Myth 1: "KSeF will be postponed again — it isn't live yet"

It won't be. The schedule is written into the amended VAT Act and rolls out in stages:

From Who must issue invoices in KSeF 1 February 2026 companies whose 2024 sales (incl. VAT) exceeded PLN 200 million 1 April 2026 all other active VAT taxpayers 1 January 2027 the smallest sellers — invoiced sales up to PLN 10,000 gross per month

The full timeline and legal basis are published on ksef.podatki.gov.pl.

If you run an ordinary VAT-registered business and aren't a billion-zloty corporation, your deadline was 1 April 2026 — for most readers, that's already in the past, not the future.

Myth 2: "KSeF only affects large companies, not my small business"

This is a half-truth that bites. The obligation to issue invoices arrived in stages, but the obligation to receive invoices through KSeF applied to every business from 1 February 2026, regardless of size. Your supplier can issue you an invoice in KSeF and will not email it. If you never open the system, you simply won't see it.

The second point is the famous PLN 10,000 threshold. It is not a "small-business exemption." It's a monthly cap on the total value of invoices issued outside KSeF — VAT included, from any source (shop, marketplace, B2B by email). Exceed it in a given month and that invoice must go through KSeF, with no grace period. And the threshold only lasts until the end of 2026 — from 1 January 2027 everyone is in.

The scope of the obligation is set out on the official MF page.

Note on terms: JDG (jednoosobowa działalność gospodarcza) is a Polish sole proprietorship; NIP is the Polish tax ID; MF is the Ministry of Finance.

Myth 3: "I have to issue consumer (B2C) invoices in KSeF too"

You don't. Invoices to private individuals who are not running a business may be issued in KSeF voluntarily — the choice rests with you as the seller (source: MF).

In practice this means a consumer invoice follows a different path than a B2B invoice. Good software should tell them apart automatically and mark the document as issued outside KSeF, so you don't accidentally push data into the system that never needed to be there.

Watch for one trap: if a private individual asks for an invoice and provides a NIP, the transaction changes character — it becomes a buyer-identified path, not plain B2C.

Myth 4: "If KSeF goes down or I lose internet, I can't issue an invoice"

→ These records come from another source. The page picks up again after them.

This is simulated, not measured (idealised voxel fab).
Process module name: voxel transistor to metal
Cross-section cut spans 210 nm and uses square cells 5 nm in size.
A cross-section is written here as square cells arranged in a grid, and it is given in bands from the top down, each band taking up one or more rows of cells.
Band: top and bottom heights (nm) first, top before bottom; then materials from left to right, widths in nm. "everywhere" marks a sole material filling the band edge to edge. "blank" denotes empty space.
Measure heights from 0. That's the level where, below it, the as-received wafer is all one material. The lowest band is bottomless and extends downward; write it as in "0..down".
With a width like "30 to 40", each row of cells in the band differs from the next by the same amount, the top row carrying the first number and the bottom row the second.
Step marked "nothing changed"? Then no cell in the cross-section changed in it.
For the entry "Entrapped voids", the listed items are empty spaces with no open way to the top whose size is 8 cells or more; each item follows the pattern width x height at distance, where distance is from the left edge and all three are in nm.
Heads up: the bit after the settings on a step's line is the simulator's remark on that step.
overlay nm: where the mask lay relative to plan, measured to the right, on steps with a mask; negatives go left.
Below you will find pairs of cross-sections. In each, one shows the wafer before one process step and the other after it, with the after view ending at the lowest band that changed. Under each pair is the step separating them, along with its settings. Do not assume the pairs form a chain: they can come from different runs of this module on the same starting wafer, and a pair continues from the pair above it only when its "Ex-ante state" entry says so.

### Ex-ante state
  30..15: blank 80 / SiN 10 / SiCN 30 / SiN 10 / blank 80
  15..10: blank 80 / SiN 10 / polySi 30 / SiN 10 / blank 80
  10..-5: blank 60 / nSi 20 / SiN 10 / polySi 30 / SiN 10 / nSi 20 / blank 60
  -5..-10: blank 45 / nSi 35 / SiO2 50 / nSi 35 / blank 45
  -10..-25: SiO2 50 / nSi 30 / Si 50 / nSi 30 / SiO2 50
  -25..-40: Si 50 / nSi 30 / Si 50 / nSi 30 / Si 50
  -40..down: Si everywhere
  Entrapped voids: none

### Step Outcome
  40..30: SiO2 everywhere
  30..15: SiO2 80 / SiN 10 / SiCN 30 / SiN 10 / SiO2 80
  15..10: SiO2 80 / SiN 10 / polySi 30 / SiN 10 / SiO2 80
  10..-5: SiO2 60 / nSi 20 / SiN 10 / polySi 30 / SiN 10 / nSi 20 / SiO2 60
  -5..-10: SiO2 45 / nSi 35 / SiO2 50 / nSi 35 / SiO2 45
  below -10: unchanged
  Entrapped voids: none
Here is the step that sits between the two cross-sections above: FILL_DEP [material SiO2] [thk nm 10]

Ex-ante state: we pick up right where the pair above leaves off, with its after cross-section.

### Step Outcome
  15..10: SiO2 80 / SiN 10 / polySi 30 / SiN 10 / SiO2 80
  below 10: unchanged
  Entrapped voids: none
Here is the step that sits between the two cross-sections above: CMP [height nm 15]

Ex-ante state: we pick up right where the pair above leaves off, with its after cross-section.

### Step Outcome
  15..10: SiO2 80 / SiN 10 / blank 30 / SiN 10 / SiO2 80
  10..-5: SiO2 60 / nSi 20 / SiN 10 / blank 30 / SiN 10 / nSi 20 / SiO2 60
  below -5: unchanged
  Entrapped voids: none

You can. The legislator anticipated outages and defined what to do. In short:

  • Offline24 mode (the system is unavailable but MF has not declared an official outage) — you issue the invoice outside KSeF and send it to the system by the next business day at the latest.

  • Outage declared by MF in the official bulletin (BIP) — you have 7 business days to submit the invoices after it ends.

In both cases sales continuity is preserved — you issue the invoice "for now," and it reaches KSeF with the right flag (in the JPK file, the OFF marker). You can monitor the current system status via MF announcements.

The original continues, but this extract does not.